By Author: Billy Alexander
Total Articles: 35

If you want to sell your screenplay to Hollywood, the most important thing you may ever do in your screenwriting career write is a great logline, or several of them. Sure, you have to write a great script too, but without a compelling, killer logline, nobody will read it.
So what is a logline? A logline is a short, usually one sentence, statement of what the story is about. In most cases it should be 25 words or less.
What? Distill your baby, the one you spent months or even years on, into one sentence? Yes, but only if you want to sell your screenplay. Now that I have your grudging attention, here's how to create a logline.
The logline contains three elements: Who the protagonist is and what they want to accomplish; who or what stands in their way; what bad thing will happen (the stakes) if they don't succeed.
Let's examine each of these logline elements.
The Who. Do not name your protagonist in the logline, instead tell us what kind of person they are, which often means employing an adjective or other descriptor. For example: A young girl, a young boy, a cynical police detective, an alcoholic lawyer and so on.
The What. Protect a family, protect a home, win someone's heart, get a job, find the murderer.
The Antagonist and the Stakes. Serial Killer, thief, a domineering boss, forces of nature, a rival crime family.
In addition, the logline should be about the protagonist and what they trying to accomplish, not something that is happening TO them. Even if your protagonist is a passive victim in the firstpart of the story, they must eventually become an active participant in their life or nobody will be interested in the story.
Many great movies feature compelling backdrops that contribute to the conflict of the story, such as a war, a ghetto, a high powered law firm, the Old West. If you can, include the backdrop in your logline to make it richer and more intriguing.
With all of the above in mind, let's write some possible loglines for some successful movies:
Two young lovers associated with rival gangs n the slums of New York try to escape the bigotry and violence that surrounds them to find a better life - "West Side Story" (based on "Romeo and Juliet").
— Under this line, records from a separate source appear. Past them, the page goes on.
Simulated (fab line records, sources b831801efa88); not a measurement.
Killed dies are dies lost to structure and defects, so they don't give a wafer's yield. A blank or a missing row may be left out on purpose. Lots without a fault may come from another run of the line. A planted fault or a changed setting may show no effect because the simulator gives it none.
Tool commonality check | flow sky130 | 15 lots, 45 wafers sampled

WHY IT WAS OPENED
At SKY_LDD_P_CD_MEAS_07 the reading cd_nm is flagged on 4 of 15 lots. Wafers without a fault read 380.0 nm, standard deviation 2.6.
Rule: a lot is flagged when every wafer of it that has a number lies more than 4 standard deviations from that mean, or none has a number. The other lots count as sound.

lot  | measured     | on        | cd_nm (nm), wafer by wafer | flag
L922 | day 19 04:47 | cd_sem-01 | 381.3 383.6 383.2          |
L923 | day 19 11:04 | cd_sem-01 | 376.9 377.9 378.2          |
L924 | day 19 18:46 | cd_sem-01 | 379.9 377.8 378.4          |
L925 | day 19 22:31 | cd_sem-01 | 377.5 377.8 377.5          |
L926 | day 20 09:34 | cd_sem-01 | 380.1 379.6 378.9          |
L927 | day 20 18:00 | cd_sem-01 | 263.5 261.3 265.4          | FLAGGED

A naive young woman wants to see the world and find true love before her evil stepmother captures and re-imprisons her - "Tangled"
A land lubber sheriff tries to kill a giant shark to protect his family and seaside resort town - "Jaws."
A small boy who was accidentally left alone tries to prevent robbers from breaking into his home during Christmas - "Home Alone."
You may be able to create variations of these above loglines. There are no right and wrong loglines - only those that help sell your screenplay and those that don't.